Modern romantic comedy has really overused the gay best friend archetype (see My Best Friend's Wedding, He’s Just Not That Into You, Sweet Home Alabama, etc.), but it’s a centuries-old tradition - from Shakespeare and Commedia Del Arte, to Eric Blore, Erik Rhodes and Edward Everett Horton in Fred Astaire/Ginger Rogers movies and Donald O'Connor in Singing in the Rain. These movies often ghettoized gay characters by making them buffoons and/or magical helpers for the heterosexual main characters - the exact role Spike Lee excoriated as the "Super-duper Magical Negro," a secondary African American character who seemed to live to help the white main characters solve their problems, still unfortunately extremely prevalent in Hollywood - see The Help as the latest lauded and extremely uncomfortable example. (And the uber-successful Hunger Games gives its heroine a gay African American ally/mentor. Just saying...)
Well, a few weeks ago at LCC I was thrilled to be introduced by my friend Elle Lothlorian to the ultimate satire of the character: Sassy Gay Friend!
And there are more:
HAMLET - http://www.youtube.com/watch?v=jnvgq8STMGM&feature=relmfu
EVE - http://www.youtube.com/watch?v=gQhkzYVlLl8&feature=relmfu
OTHELLO - http://www.youtube.com/watch?v=LKttq6EUqbE&feature=relmfu
I love these videos for satirizing the archetype, and because it's actually true. All these disasters could have been averted by a Sassy Gay Friend.
So yes, it’s a stereotype, but there’s something else working here as well. For one thing, the dance movies I mentioned above were largely created by gay men, and for them, I’m sure it was a way to layer a subversive gay perspective into movies in a time when homosexuality was actually illegal and censors were keeping close watch. (Take a look at the trio dances in Singin’ in the Rain: who’s really dancing with whom?)

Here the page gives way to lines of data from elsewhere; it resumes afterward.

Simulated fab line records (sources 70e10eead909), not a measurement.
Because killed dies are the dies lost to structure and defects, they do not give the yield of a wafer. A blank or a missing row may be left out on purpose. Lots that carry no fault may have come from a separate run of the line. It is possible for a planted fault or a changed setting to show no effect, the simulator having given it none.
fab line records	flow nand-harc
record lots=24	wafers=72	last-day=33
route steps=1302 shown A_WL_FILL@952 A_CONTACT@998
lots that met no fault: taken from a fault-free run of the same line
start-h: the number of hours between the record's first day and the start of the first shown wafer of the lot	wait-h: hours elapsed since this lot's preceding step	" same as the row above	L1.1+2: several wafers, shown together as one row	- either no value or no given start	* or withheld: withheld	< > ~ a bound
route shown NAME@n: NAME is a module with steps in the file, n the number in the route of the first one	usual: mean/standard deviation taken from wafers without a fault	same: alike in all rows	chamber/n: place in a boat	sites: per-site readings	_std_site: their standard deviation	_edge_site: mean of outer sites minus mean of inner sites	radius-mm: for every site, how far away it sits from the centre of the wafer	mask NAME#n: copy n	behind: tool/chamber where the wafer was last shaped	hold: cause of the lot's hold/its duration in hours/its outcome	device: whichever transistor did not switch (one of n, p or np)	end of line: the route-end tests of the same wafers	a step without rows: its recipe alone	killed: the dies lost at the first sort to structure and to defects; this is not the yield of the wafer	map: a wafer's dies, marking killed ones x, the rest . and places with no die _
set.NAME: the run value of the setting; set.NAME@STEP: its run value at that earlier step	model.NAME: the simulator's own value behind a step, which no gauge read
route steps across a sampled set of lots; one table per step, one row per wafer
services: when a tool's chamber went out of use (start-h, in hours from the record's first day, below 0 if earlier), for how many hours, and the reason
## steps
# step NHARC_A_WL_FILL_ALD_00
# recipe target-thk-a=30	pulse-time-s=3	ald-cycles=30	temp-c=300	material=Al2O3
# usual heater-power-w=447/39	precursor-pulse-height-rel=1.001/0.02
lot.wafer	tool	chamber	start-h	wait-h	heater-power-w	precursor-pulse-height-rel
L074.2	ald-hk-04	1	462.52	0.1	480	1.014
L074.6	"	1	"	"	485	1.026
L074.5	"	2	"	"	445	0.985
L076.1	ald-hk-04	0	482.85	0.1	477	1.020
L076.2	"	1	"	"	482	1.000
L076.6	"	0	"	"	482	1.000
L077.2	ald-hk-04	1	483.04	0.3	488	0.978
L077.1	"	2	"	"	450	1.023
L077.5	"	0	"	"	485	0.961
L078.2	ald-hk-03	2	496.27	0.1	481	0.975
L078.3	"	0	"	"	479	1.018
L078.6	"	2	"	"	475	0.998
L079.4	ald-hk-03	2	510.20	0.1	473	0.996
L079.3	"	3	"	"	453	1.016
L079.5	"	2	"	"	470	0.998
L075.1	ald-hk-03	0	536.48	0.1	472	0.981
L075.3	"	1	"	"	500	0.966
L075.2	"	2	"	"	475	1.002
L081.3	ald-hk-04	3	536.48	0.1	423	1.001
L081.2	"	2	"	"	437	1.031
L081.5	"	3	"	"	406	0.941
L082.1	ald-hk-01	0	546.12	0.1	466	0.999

There’s no excuse for the modern romantic comedies that keep these gay characters subservient to the heterosexual leads, and deny them a romantic life of their own to boot (with rare exceptions - Scott Pilgrim vs. the World).
But I do understand these lame attempts at working gay characters into the action. There is an archetypal resonance about homosexuality that is a powerful draw. These characters have been over the rainbow, so to speak, and they have wisdom beyond the ordinary world that the rest of us want. It’s not entirely surprising that lost het characters latch on to them looking for enlightenment, or at least advice for the lovelorn. Also at play is the powerful archetype of Puck, the fairy (I’d say bisexual, but who really knows? There were all KINDS of things going on in that play....) who both meddled in and solved human lovers’ problems in perhaps the ultimate romantic comic fantasy, Midsummer Night’s Dream.
It’s that same “outsider” knowledge that people are grasping for in some depictions we see of African Americans that more often that not fall into stereotypes. But some of them, I think, are at least reaching for archetype. I love the character of “the Oracle” in The Matrix: the priestess/seer/sibyl that Morpheus takes Neo to see in order to confirm if he is “The One.” She’s played by Gloria Foster with a kind of Billie Holiday flair, and to me she’s a quirky personification of the Black Madonna, Lady Wisdom, the black Universal Mother who has absorbed the sins of the world. I respond deeply to that icon of the feminine.
The point I’m trying to make is that there can be a very thin line between stereotype and archetype. As authors we have to be careful not to fall into stereotype, but at the same time we can’t be afraid to dig for archetype. So today – what are some character stereotypes that drive you crazy? And now – can you think of books, movies, plays that depict that same character, but raise the characterization to the level of archetype?
Here's a partial list of tropes to get you thinking!
Chosen One, Cinderella, Mysterious Stranger/Traveling Angel, Knight Errant, Boy Next Door, Girl Next Door, Femme Fatale, Seer/Sibyl, Christ Figure, The Fool, The Third Son, The Third Daughter, Whiz Kid, Final Girl, Absent-Minded Scientist. Byronic Hero, Bad Boy, Bad Girl, Gentleman Thief, Reluctant Hero, Sinner Who Becomes a Saint, Female Scientist/Academic Who Just Needs to Let Her Hair Down, Retiring Cop with Target on His Back, Supervillain, Shapeshifter, Trickster, Dark Lord, Evil Twin, Pissed-Off Brother (or Sister), Black Widow, Mad Scientist, Perverted Old Man, Mystery Villain, Witch, Crone, Evil Clown, Evil Wizard, Absent-minded Professor, Expert From Afar, Magician, Divine Fool, Wise Child, Seer/Sybil, Religious Nut, Hooker With A Heart Of Gold, Too Dumb To Live, Mary Sue, Manic Pixie, Martial Arts Master, Jedi Mentor, Cannon Fodder, Blonde, Ingénue, Jailbait, Jewish Mother, Magical Negro, Dark Lady, Clown, Crone, Fairy Godmother, Monster-In-Law, Pompous Ass, Nerd, Supernatural Ally, Wise Old Woman/Man, Snooty Clerk or Waiter, Devoted Domestic.